Sorry about this rather naff snap of it, but here you see the 1930/31 Singer 66K in a three-drawer Cabinet Base which was up for grabs on our “Machines” page at a bargain price, provided you can collect it.
But why, pray, is it such a bargain? Because somebody has at some point stripped the top and re-finished it, so that’s now paler than it was originally, and there’s an area of the top above the left-hand drawer which needs some magic doing to it – unless of course you cheerfully accept that as part of the machine’s character, and you’re not bothered much anyhow because it’s covered up when the machine’s in use.
OK, and if the truth be known we need the space rather urgently too, because the house keeps getting smaller, seemingly irrespective of how much stuff we chuck out. If we can find a new home for this 66 treadle, we can move stuff about in the kitchen so we can then move into it the stuff which should be in there anyway but is currently in the bathroom because there’s nowhere else for it.

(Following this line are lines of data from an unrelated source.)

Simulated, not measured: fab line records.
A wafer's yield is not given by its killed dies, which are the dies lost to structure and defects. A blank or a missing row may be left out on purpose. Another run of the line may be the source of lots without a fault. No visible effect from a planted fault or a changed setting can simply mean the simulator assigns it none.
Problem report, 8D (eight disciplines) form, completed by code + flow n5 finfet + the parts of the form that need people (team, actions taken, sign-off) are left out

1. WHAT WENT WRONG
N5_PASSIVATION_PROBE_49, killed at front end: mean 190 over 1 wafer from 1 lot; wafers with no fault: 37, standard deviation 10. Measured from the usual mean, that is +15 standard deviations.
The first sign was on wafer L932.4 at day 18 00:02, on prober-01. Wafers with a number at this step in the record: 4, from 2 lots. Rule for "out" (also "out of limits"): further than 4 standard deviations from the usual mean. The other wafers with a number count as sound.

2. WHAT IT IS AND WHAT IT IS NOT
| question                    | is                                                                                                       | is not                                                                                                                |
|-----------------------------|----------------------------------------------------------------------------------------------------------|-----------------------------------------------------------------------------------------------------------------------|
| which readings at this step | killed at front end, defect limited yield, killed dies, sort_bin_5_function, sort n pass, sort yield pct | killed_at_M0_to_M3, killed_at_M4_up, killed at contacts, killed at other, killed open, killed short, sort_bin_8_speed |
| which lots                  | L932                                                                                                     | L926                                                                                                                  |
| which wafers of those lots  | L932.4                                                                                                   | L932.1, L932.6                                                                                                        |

The space problem’s been exacerbated this week by the arrival of Elsie’s new 60-year old Acme wringer, for which I spent a happy hour or so this afternoon fashioning a new grip for the handle out of a piece of the blue plastic water pipe which I scrounged from a building site a couple of years ago to make hoops from for the bird netting on the allotments.
I was suddenly struck with a thought about this wringer, so I checked with Wikipedia to see if a wringer is still a wringer if you’re American, and apparently it is. However, as most Brits over 50 will know, in this country a wringer is also a mangle, as opposed to a mangel, which is of course simply the short form of mangelwurzel, a bulbous root vegetable which all cows are apparently programmed to like when it’s chopped up with a root-cutter or a spade, even if they’ve never seen one before.
Now, I seem to remember reading somewhere once that in America, a mangel is a field beet, but what I didn’t know until today is that a mangle is what we over here call a rotary iron! And thanks to the miracle of the internets, I now know that in 1946, the ladies of America were in danger of losing their good looks due to the ironing they were doing. Fortunately though, their salvation was at hand … thanks to the folks at Ironrite
Incidentally, Elsie wasn’t impressed by that commercial. She says that if the ironing was making the women of America lose their looks and spoiling their disposition, all they needed to do was get their husbands to do it in future. And in case you were wondering, the Singer in that film is a 201 …
I have an old iron as well, I got it when I was married the first time, Its a Hoover, It still works as well as it did when I got it, better than the marriage did. Someone bought me a new iron for a present at my last wedding, it quit after two uses, good thing I kept my old one. This marriage works better than the first one though, I think I’ll keep the DH. I think the iron is 40 years old now, it weighs a ton but it does the job, I keep it on my cutting table all the time. I hardly ever use the ironing board.
My grandma had a mangler which we inherited when she passed. For what I don’t know as my Mom always sent our ironing out. Gram used the mangler to press sheets & towels. The only reason I even own an iron is because I sew. Everyone in my house knew two things for sure, if something went into my ironing or mending baskets they would never see it again. LOL
Great post. My 17 year old says, “Why was ironing the men’s shirts women’s jobs? If my husband expects me to iron his shirts, I will point out that he has two hands and he can do it! I guess that was just the culture back then.”
My mother had one of “other” mangles–great for sheets and pillowcases.
Interesting that many of those 60+ year old machines still work while we’re lucky to fin an iron that works for a year! Times and culture *have* changed!